Tour Diary - part 12 - New Zealand
Auckland - Billy West is on our flight today (the second coolest Billy on the whole airplane). We're pretty excited about this, as close to geeked-out as we get in our old age. We cut our teeth on Ren and Stimpy and Futurama is our best friend.
When we land, no less than seven people meet us at the airport. They introduce themselves not in their professional capacities, but by their first names, so we really have no idea what any of them are doing there. They seem nice though and they carry guitars and suitcases, so we go with them willingly, us being free spirits and all.
And they do, in fact, bring us to our hotel after working out who should ride with whom in whose car and who gets to carry the equipment in whose boot, etc., all the while apologizing for the rain. "Sorry about this. I did request better weather for you," says a sunny young man named Jim.
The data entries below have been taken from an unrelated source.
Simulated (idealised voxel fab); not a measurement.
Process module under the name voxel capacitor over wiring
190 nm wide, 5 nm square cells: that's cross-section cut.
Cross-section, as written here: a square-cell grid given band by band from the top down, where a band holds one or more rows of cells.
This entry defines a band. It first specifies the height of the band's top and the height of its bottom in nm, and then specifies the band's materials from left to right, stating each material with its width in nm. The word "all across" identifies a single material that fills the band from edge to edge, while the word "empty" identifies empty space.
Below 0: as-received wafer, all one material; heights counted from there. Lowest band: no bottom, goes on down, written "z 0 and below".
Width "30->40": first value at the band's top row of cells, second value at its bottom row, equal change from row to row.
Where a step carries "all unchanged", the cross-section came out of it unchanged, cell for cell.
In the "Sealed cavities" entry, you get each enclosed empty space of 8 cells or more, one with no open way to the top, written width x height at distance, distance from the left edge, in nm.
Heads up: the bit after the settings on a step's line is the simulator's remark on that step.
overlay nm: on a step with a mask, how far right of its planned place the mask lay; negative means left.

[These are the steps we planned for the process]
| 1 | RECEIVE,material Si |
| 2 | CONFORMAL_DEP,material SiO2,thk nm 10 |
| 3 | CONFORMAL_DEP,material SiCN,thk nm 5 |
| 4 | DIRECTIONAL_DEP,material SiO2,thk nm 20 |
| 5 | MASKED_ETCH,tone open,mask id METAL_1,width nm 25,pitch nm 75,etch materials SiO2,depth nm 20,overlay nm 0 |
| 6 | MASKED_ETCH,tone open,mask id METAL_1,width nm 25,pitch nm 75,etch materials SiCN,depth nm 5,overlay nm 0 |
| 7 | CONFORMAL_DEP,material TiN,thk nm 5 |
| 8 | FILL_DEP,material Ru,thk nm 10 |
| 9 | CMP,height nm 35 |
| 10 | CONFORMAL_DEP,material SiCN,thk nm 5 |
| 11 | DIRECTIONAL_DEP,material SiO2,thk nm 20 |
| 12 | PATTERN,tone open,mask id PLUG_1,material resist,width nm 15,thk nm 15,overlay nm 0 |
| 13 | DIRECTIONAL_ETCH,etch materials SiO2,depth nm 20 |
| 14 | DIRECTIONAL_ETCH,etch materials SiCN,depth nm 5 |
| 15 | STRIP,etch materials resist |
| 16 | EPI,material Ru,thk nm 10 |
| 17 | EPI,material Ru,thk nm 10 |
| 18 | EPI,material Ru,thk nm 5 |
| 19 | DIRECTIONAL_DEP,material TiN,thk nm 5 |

"Yeah? Who do you know, God?"
"My cousin went to school with him. He's my in."
"That's a pretty good in."
"Yeah, well…" he puts his hand out to feel the rain. "It is usually."
All seven Kiwis get out of their cars and go into the hotel with us, still carrying our stuff and chatting pleasantly. We try to figure out what their actual jobs are with subtly ham-fisted questions, to no avail.
"So…how's…work?"
"Oh, fine. Busy."
Seven people will hover around us the entire time we're in this country and we will never figure out exactly who they are. They all know each other and they seem to know us, and they're all swell human beings who appear to be working on either the record or the tour, but exactly how, we're never sure. Every now and then, one will leave and be replaced by someone else who also knows the group and us, is pleasant and helpful, but whose role is as mysterious as the person's that he or she replaced. We figure there is a promoter, a tour manager, a publicist and…well, we don't really get much farther than that.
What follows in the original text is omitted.